A homeless 8-year-old chess prodigy who dreams of becoming the world's youngest grandmaster recently took home a top prize at a New York chess tournament.
Tanitoluwa Adewumi, who goes by Tani, placed first in the kindergarten through third-grade division at the New York State Scholastic Championship last weekend.
Tani, who only took up chess about a year ago, overcame immense odds to land the impressive win, the New York Times reports.
The 8-year-old refugee, whose family fled northern Nigeria in 2017 in fears of Boko Haram's attacks on Christians like themselves, first learned how to play chess at Manhattan's P.S. 116, where he attends classes.
After a part-time chess instructor taught Tani's class the basics of the game, the child swiftly took interest and begged his mother to let him join the school's chess club.
When Russell Makofsky, who oversees P.S. 116's chess program, learned the boy's family, who lives in a Manhattan homeless shelter, could not afford the opportunity, he decided to wave all of Tani's fees, according to USA TODAY.
A year later, and Tani has already taken home seven trophies from various tournaments, an accomplishment Jane Hsu, the principal of P.S. 116, attributes in part to the boy's wildly supportive parents.
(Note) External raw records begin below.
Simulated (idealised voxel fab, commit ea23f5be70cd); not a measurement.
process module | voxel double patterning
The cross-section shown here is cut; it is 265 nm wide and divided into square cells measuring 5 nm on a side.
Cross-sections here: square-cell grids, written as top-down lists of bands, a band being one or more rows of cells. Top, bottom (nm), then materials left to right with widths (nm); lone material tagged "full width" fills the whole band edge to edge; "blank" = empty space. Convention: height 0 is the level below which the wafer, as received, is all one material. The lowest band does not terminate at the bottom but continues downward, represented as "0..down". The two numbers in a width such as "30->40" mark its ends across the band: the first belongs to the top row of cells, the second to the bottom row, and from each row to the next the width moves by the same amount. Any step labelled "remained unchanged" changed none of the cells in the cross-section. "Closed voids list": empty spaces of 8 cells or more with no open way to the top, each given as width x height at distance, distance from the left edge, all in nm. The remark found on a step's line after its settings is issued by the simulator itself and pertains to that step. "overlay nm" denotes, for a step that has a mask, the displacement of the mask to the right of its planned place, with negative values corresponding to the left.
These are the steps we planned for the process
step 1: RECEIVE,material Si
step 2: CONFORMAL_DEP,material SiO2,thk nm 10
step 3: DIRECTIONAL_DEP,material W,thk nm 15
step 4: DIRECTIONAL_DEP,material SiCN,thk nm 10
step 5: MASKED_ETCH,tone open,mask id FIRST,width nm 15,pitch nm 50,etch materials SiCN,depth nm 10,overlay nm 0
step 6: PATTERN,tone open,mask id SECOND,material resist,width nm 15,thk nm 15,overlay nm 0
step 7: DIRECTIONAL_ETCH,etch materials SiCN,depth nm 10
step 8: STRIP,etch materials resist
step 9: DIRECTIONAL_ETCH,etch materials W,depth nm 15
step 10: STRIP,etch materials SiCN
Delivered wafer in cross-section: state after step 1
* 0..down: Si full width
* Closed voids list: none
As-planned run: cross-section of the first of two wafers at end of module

The New York Times reports that Tani's mother takes him to a three-hour free practice session in Harlem every Sunday and attends all of his tournaments, while his father, who works as an Uber driver and recently became a licensed real estate salesman, lets his son use his laptop every night to practice.
"It's an inspiring example of how life's challenges do not define a person," Hsu told the Times.
Russell Makofsky has set up a GoFundMe to help Tani's family "secure a home where he can continue on his journey." The page raised over $100,000 in just two days.